Wingcnuts


 


The American conservative looks to the Eisenhower Era as the Golden Age. America was the only industrial power with its factories left standing after World War II, and American business ran the world. Everybody was prosperous, had a big car and a nice house in the suburbs, a wife with shining new kitchen appliances and well-behaved kids--and everybody went to church on Sundays. Sure, there was Communism, but the grand old US of A was united against that threat, and our shining economy and unshakeable freedoms made even the Russians and the Chinese want to be us. Why, we even had Rock 'n' Roll! (of the wholesome sock-hop kind, not the druggy hippy kind) Who could ask for more?

But there's one part of that picture that's currently causing trouble. (I'm not talking about what's been pushed out of the picture--you know, Negroes, McCarthy, Jews, and all those things liberals will go on about--but something smack dab in the middle of the picture.) And that's the smiling if stern, white-coated and horn-rimmed scientist. He was an important part of this Wonderful Life, giving us jet planes and atomic power, and antibiotics and X-Rays, and was very soon going to take us into Outer Space! And it was Science, working together with Industry and the Military and the Government, that put us so far ahead of the Commies. And that was it: everybody working together, talking to each other seriously and substantively, that was taking us together into the future.

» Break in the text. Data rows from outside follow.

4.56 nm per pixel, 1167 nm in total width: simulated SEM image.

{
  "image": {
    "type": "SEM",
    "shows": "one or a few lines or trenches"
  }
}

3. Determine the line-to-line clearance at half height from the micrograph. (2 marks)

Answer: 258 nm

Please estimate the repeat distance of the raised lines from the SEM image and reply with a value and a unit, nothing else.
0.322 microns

This is the template on which the Right has laid all of their attacks for the last thirty years, and it's responsible for their effectiveness. Liberals, you see, hated all of that! Listen to them talk! They hate the suburbs! They hate big cars! They hate Ike! They hate church on Sunday! They hate the Military! They hate Industry! And you see what happened--we let them get in charge and they ruined everything!

It's a powerful image, and while many folks are immune (those who remember the ugly side of the 50's, and young people, for whom the Golden Age was the Clinton Administration), it lent a resonance to the whole campaign. Smiling businessmen, smiling soldiers, smiling scientists--all looking like Ike.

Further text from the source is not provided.